Toward the end of last year I decided to make a small antenna satellite tracking system that was based on the Raspberry Pi. It was to be entirely self-contained — no other computer devices required. Seven months later, I’ve finally gotten around to starting the project.
One of the most important components of the system is the GPS receiver, which is used to establish the antenna system lat/lon/altitude as well as the time and date (UTC). I’m happy to report that I have the Adafruit Ultimate GPS Breakout receiver up and running using the standard python GPS Daemon (gpsd).

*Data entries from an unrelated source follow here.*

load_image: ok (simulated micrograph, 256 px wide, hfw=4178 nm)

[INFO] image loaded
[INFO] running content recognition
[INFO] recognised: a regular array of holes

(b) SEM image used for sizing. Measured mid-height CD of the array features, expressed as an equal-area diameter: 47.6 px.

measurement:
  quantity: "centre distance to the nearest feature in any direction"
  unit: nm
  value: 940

The only trick was to modify the standard Rasberrian Wheezy distribution so that it no longer uses ttyAMA0 (the RPi’s RXD/TXD Serial Port) for the default Debug Terminal, which frees up those lines for use with the GPS. This is a two step process.
First, the /boot/cmdline.txt file has to be edited to remove the reference to “console=ttyAMA0,115200”. from the line that begins “dwc_otg.lpm_enable=0 console=ttyAMA0,115200 …”
Second, the /etc/inittab file has to be edited to comment out the final line (in my case) which spawns the getty process using ttyAMA0. Simply add a “#” in front of the line that begins “T0:23:respawn:/sbin/getty -L ttyAMA0 …”
After rebooting, to put the above two changes in place, add a gpsd process that uses the ttyAMA0 port to interface to the GPS: “sudo gpsd /dev/ttyAMA0 -F /var/run/gpsd.sock”
Finally “cgps -s” can be used to check things out. Do keep in mind that the receiver can take about a minute to lock onto satellites (you will see the red “FIX” LED blinking once every other second prior to the fix, then slow down to once every 15 seconds or so once a fix has been acquired).
Here’s the RPi Generation 2 hookup. Power the board with +5 and ground, then run RPi TXD to the GPS RX, and RPi RXD to the GPS TX. Note, the GPS has a built-in 5V to 3.3 converter, so all the I/O is RPi friendly 3.3 volts.
Did this project get completed? I am interested in building this so I am following.